The US Securities and Exchange Commission is launching its own investigation into the vulnerability in Progress Software’s MOVEit transfer tool that exposed data from more than 2,000 organizations and 60 million individuals.
Tracked as CVE-2023-34362, the flaw was exploited as a zero-day by the notorious Russia-linked Cl0p ransomware group to steal data from organizations using the MOVEit Transfer managed file transfer (MFT) software.
Of the victim organizations, roughly 900 are schools in the United States, impacted indirectly through third-party services provider National Student Clearinghouse, which was using the MOVEit software at the time of the attack.
In its latest Form 10-Q filing with the SEC, Progress Software confirmed the commission has launched its own probe into the incident, in addition to the inquiries launched by data privacy regulators, attorney generals, and a US law enforcement agency.
“On October 2, 2023, Progress received a subpoena from the SEC seeking various documents and information relating to the MOVEit vulnerability,” Progress notes in the filing.

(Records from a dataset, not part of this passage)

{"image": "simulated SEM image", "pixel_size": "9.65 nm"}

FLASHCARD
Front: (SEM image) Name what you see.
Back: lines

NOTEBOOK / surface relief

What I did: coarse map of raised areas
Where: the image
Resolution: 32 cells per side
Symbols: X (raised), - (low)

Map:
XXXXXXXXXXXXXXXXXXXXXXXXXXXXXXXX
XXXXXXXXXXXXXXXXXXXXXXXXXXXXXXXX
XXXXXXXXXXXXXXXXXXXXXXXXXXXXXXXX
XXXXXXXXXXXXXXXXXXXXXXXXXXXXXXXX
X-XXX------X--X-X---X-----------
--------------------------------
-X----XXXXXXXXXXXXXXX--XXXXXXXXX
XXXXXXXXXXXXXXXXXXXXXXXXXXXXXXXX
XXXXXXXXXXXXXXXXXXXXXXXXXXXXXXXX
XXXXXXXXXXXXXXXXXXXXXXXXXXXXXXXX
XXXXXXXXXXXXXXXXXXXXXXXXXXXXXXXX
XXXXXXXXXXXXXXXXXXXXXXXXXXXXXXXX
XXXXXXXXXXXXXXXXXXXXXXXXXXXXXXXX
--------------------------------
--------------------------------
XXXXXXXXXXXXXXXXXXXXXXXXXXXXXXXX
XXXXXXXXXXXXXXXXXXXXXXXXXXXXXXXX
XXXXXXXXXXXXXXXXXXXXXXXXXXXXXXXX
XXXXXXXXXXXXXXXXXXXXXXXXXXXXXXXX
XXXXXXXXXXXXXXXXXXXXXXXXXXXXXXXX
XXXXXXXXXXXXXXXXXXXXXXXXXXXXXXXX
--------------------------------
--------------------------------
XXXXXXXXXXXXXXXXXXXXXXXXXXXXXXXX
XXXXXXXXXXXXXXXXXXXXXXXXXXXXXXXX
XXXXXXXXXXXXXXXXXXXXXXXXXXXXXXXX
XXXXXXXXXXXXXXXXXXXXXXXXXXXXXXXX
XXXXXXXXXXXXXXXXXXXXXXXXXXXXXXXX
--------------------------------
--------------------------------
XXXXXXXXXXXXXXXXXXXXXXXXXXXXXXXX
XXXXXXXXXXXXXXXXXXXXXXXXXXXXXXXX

“At this stage, the SEC investigation is a fact-finding inquiry, the investigation does not mean that Progress or anyone else has violated federal securities laws, and the investigation does not mean that the SEC has a negative opinion of any person, entity, or security. Progress intends to cooperate fully with the SEC in its investigation,” the company added.
The filing also reveals that individuals claiming to have been impacted by the MOVEit incident have filed 58 class action lawsuits against Progress, and that 23 customers and other entities sent letters to the company, claiming impact and intent to seek indemnification.
“For the three and nine months ended August 31, 2023, we incurred $1.0 million of costs related to the MOVEit vulnerability. The costs recognized are net of received and expected insurance recoveries of approximately $1.9 million,” the company added.
Progress Software also said governmental inquiries and investigations could result in “adverse judgements, settlements, fines, penalties, or other resolutions, the amount, scope and timing of which could be material, but which we are currently unable to predict”.